Calling probe(address(new ShortReturner())) reverts. It does not return 999. The callee did not revert. It returned successfully with zero bytes. The caller then tried to decode those zero bytes as a uint256, and that decode failure happened before the try/catch dispatch point.

This generalizes beyond EOAs. Any target that returns too-short static data, malformed dynamic data, or bad offsets can force the caller to revert through the very try/catch that was meant to tolerate failure.

Catch clause dispatch has its own shape. Source order is not first-match order. catch Error(string), catch Panic(uint256), and catch (bytes memory) are stored as named clause types in the AST, and codegen prioritizes Error and Panic selectors over the fallback bytes clause regardless of how the clauses were written.

try t.fail() {
    return 1;
} catch (bytes memory) {
    return 2;
} catch Error(string memory) {
    return 3;
}

If t.fail() reverts with Error("..."), this returns 3, not 2. Putting catch (bytes) first does not make catch Error unreachable.
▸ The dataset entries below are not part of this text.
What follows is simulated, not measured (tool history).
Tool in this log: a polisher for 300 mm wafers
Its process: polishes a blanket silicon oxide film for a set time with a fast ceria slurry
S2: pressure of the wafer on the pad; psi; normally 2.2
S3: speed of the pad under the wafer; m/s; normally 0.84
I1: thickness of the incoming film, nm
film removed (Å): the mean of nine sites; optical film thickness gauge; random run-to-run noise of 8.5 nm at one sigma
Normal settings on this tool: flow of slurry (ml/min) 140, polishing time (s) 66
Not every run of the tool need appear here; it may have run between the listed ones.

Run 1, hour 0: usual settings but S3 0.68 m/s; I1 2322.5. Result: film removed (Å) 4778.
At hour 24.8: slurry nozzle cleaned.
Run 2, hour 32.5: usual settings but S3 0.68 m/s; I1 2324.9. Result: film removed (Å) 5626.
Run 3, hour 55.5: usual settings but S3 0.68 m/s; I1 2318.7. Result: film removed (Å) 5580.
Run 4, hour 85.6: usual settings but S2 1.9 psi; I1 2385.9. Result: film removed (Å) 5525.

The reverse surprise also matters: specialized catches are not pattern matching by Solidity error name. A custom error does not match a custom named catch. Solidity only has the built-in Error and Panic catch forms plus the raw bytes fallback. If there is no bytes fallback, many nonmatching payloads are re-raised.

The audit model should be:

1. try is only available for specific high-level expression kinds.
2. It catches callee reverts, not every failure around the call expression.
3. Success-path return decoding can revert before catch dispatch.
4. catch (bytes) is the broad catch for revert payloads, but not for pre-dispatch decode failures.
5. Catch source order is cosmetic for Error/Panic/bytes priority.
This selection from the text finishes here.